Section: Daily Dispatches

By Min Zeng and Annie Pinkert
Bloomberg News Service
Wednesday, December 27, 2006

The dollar dropped the most in more than a week against the euro after the head of the United Arab Emirates central bank said it will convert some of its reserves of U.S. assets into the European currency.

The U.A.E. is among oil exporters including Iran, Venezuela and Indonesia that are looking to shift their currency reserves into euros or price the commodity in the 12-nation currency. The dollar pared some of its losses after government data showed sales of new homes rose more than economists forecast last month.

"The report is hard evidence that diversification is happening," said Shaun Osborne, chief currency strategist at TD Securities Inc. in Toronto. "This is negative for the dollar in a broad sense as it reflects falling confidence in the currency."

The dollar fell to $1.3127 per euro at 1:33 p.m. in New York from $1.3098 yesterday. The U.S. currency also declined to 118.72 yen from 119.15. The euro traded at 155.85 yen, from 156.04, after touching a record 156.43 on Dec. 21. The dollar has declined 9.7 percent versus the euro this year and risen 0.8 percent against the yen.

The U.A.E. will switch 8 percent of its foreign-exchange reserves from dollars into euros before September, U.A.E. Central Bank Governor Sultan Bin Nasser al-Suwaidi said during a Dec. 24 interview in Abu Dhabi. The U.A.E. has started "in a limited way" to sell part of its dollar reserves, he said.

The total value of the U.A.E.'s current reserves is $24.9 billion, 98 percent in dollars and 2 percent in euros, al-Suwaidi said.

The share of foreign-exchange deposits held in dollars by OPEC oil producers, including Saudi Arabia and the U.A.E., fell to a two-year low of 65 percent during the second quarter, from 67 percent in the first quarter, Bank for International Settlements figures released earlier this month show.

China slowed purchases of Treasuries in the last two years even as its foreign exchange reserves surpassed $1 trillion, the largest in the world. Central banks in Russia, Switzerland and New Zealand are diversifying away from the dollar and into yen after the Japanese currency reached a 10-month low against its biggest trading partners in October.

"It's the first time we've actually seen some numbers behind" their statements, said C.J. Gavsie, vice president of North American foreign exchange sales at BMO Capital Markets in Toronto. "It's adding force to dollar weakness going forward."

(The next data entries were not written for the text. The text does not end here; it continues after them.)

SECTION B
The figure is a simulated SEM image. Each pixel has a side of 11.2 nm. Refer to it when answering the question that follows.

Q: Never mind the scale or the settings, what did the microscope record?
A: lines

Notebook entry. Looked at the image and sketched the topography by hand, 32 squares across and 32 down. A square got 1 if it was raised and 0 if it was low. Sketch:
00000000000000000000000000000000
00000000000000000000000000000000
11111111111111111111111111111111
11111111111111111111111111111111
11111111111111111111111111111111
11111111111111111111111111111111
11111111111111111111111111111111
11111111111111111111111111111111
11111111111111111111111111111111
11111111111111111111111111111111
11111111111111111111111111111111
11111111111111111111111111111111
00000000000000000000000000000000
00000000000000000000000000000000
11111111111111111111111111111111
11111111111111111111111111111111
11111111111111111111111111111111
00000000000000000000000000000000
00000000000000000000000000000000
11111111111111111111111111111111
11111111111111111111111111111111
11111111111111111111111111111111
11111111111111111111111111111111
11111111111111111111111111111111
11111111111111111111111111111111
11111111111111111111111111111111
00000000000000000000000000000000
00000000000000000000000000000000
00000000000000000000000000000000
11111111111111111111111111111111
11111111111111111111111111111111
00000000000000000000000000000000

The dollar pared some of its losses after a government report showed sales of new homes rose to an annual rate of 1.047 million last month from a revised 1.013 million in October. It compared with the median forecast of 1.018 million in a Bloomberg survey.

"The housing market stopped deteriorating," said Brian Dolan, research director at, a unit of online currency trading firm Gain Capital in Bedminster, New Jersey, which has about $250 million worth of funds under management. "The report points to some resilience in the housing sector. I am in the dollar bull camp."

The Fed has left borrowing costs at 5.25 percent for the past four policy meetings, after a two-year cycle of rate increases. The European Central Bank has raised rates six times in a year, to 3.5 percent. The Bank of Japan lifted its benchmark in July for the first time in almost six years, to 0.25 percent.

Interest-rate futures show traders see a 23 percent chance the Fed will lower its overnight target lending rate between banks by a quarter-percentage point to 5 percent in March, down from a 28 percent likelihood before the report. The odds are up from 11 percent on Dec. 14.

The yen also gained against the dollar and the euro after a Jiji Press report suggested the BOJ will push rates higher at its January meeting because of better-than-expected data yesterday.

"The Jiji report is spurring yen buying," said Nobuo Ibaraki, deputy general manager of foreign exchange at Nomura Trust & Banking Co. Ltd., a unit of Japan's largest brokerage. "Expectations for an interest-rate hike had receded. So the Jiji report will have a big impact on the yen." Japan's currency may strengthen to 118 per dollar today, he said.

Jiji correctly predicted 10 days before the BOJ's meeting last week that policy makers would keep rates unchanged. The central bank will consider lifting the benchmark to 0.5 percent from 0.25 percent when it announces its next decision on Jan. 18, Jiji Press reported, citing unnamed sources.

Slovakia's koruna is the world's top-performing currency this year, rising 22 percent against the dollar. Iceland's krona is the biggest loser, dropping about 12 percent.